Measuring points on the wave
- At any single point on the wave, you can measure how strong the sound is (its amplitude).
- This single measurement is called a sample.
- Think of it as taking a snapshot of the wave at one exact moment.
Creating a digital version
- Computers cannot handle continuous curves directly.
- So, we take samples at regular intervals along the wave.
- These samples are numbers that represent the wave at those points.
- When you put all the samples together, you get a digital representation of the sound wave.
Simple analogy:
- Imagine drawing a wavy line on paper.
- If you pick points along the line at equal distances, you can write down their height as numbers.
- Those numbers are like digital samples.
- The more points you take, the closer your numbers match the original smooth wave.
Important Topic related to Audio
1. What is Sample Rate (Sampling Frequency)?
- When we convert a sound wave into digital numbers, we take samples of the wave at regular intervals.
- Sample rate (or sampling frequency) is how many samples we take every second.

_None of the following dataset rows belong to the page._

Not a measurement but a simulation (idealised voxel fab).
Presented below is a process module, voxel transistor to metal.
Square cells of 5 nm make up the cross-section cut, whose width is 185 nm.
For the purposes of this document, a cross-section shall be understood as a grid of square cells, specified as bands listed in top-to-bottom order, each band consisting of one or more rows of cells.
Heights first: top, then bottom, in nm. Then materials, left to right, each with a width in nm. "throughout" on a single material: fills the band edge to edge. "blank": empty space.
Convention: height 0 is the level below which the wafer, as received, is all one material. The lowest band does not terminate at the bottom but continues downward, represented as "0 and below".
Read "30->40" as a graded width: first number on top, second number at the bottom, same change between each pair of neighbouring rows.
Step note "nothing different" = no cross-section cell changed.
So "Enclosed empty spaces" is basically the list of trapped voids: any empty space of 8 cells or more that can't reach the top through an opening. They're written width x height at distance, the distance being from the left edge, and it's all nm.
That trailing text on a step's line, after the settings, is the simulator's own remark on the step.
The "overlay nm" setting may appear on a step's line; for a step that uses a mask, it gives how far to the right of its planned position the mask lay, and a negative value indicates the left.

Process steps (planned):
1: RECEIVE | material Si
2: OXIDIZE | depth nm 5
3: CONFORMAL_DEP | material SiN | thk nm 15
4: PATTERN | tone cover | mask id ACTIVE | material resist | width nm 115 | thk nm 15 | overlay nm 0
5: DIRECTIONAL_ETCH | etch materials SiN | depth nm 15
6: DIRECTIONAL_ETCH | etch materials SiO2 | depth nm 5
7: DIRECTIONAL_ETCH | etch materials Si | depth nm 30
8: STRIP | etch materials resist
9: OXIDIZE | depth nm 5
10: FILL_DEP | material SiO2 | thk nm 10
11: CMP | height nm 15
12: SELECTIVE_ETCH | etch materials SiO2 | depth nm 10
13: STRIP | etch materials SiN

- Unit: Hertz (Hz), which means “samples per second.”
Example:
- A sample rate of 44,100 Hz means we take 44,100 samples every second.
- This is the standard for CD-quality audio.
2. Why Sample Rate Matters
- If we take samples too slowly, the digital version of the wave may not match the original sound.
- This problem is called aliasing.
- Aliasing makes the sound distorted or wrong because the computer “guesses” the missing points incorrectly.
💡 Analogy:
- Imagine drawing a curve but only marking a few points. If you connect the dots, the line may look very different from the original curve.
3. Shannon-Nyquist Theorem
- To accurately capture a wave, the sample rate must be at least twice the maximum frequency of the sound.
- This is called the Shannon-Nyquist theorem.
- Formula:
Sample Rate≥2×Maximum Frequency
- Example: Human hearing range is 20 Hz to 20,000 Hz (20 kHz).
- So, to digitize all sounds humans can hear:
Sample Rate≥2×20,000=40,000 Hz
- That’s why 44,100 Hz is commonly used in CDs—it safely captures the full human hearing range.
Quick Summary
- Sample rate = number of samples per second.
- Too low sample rate → aliasing (distorted sound).
- Follow Shannon-Nyquist → sample rate ≥ 2 × max frequency.
- Human hearing range = 20 Hz to 20 kHz → use ~44 kHz sample rate.
4. What is a Sample Value?
- When we convert sound into digital form, each sample is a number that represents the amplitude (loudness) of the sound at that moment.
- The amplitude shows how strong the sound is.
Example:
- If amplitude = 1.0 → the wave goes from -1.0 to 1.0.
- 0 means no sound, +1.0 means maximum positive vibration, -1.0 means maximum negative vibration.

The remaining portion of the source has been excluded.